Because the first implementation has big variances in scores between sequential trainings in the same training and testing datasets we will implement a ensemble technique in order to make the results more stable.

In [78]:
def compute_predictions_voting(total_ypreds,total_nn):
    
    threshold = total_nn//2
    ypreds    = np.ndarray(shape = (np.shape(total_ypreds)[0],1),dtype = np.float64)
    
    for i in range(np.shape(total_ypreds)[0]):
        ypreds[i] = 0 if total_ypreds[i]<=threshold else 1
    
    return ypreds

In [79]:
######################################################################################

In [118]:
# voting technique based on the first and simpliest neural network.
# Use odd number of nn so majority wins every time.

target_labels = df_tags["Bug"]
train_issues_0,train_issues_1,test_issues,test_labels = split_dataset2(issues_embeddings,target_labels)
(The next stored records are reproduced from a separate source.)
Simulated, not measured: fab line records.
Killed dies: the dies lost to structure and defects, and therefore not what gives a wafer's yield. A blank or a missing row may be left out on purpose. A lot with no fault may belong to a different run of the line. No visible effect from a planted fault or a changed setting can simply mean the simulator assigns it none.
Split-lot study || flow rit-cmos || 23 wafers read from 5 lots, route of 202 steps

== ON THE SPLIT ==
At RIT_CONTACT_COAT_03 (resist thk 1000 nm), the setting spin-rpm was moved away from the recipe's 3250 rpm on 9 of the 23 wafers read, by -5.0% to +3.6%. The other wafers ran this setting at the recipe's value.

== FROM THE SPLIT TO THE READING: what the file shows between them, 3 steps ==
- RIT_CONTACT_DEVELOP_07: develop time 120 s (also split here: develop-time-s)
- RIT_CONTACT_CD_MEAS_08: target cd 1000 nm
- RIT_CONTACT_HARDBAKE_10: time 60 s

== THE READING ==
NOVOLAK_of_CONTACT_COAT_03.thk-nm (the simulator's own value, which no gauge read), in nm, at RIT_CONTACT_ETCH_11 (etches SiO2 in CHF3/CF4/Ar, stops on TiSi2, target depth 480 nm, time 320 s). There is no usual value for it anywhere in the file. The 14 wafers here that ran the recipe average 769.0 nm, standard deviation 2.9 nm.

batch_size = np.shape(train_issues_0)[0] if np.shape(train_issues_0)[0]<np.shape(train_issues_1)[0] else np.shape(train_issues_1)[0]  
print(batch_size)
v_batch,v_labels = generate_batch(test_issues,test_labels,np.shape(test_issues)[0])

43


In [95]:
total_nn       = 9
aucs           = np.zeros(total_nn)
total_ypreds_1 = np.zeros(shape = (np.shape(v_labels)[0],1), dtype = np.float64)

for i in range(total_nn):
    y_probs_1, y_preds_1, y_true_1, conf_matrix = my_classifier_nn2(train_issues_0,train_issues_1,16,0.01,
                                                                    2*batch_size,100,v_batch,v_labels)
    total_ypreds_1    = total_ypreds_1 + y_preds_1 
    aucs[i]           = compute_auc(y_true_1,y_probs_1)

y_preds1         = compute_predictions_voting(total_ypreds_1,total_nn)
matrix_confusion = metrics.confusion_matrix(y_true=y_true_1,y_pred=y_preds1)
compute_metrics(matrix_confusion,aucs)

accuracy 0.7608695652173914
precision 0.7560975609756098
GM 0.7777390621413379
mean auc 0.810840108401084




In [None]:
######################################################################################

In [97]:
target_labels = df_tags["Google Play or Beta feedback"]
train_issues_0,train_issues_1,test_issues,test_labels = split_dataset2(issues_embeddings,
                                                                      target_labels)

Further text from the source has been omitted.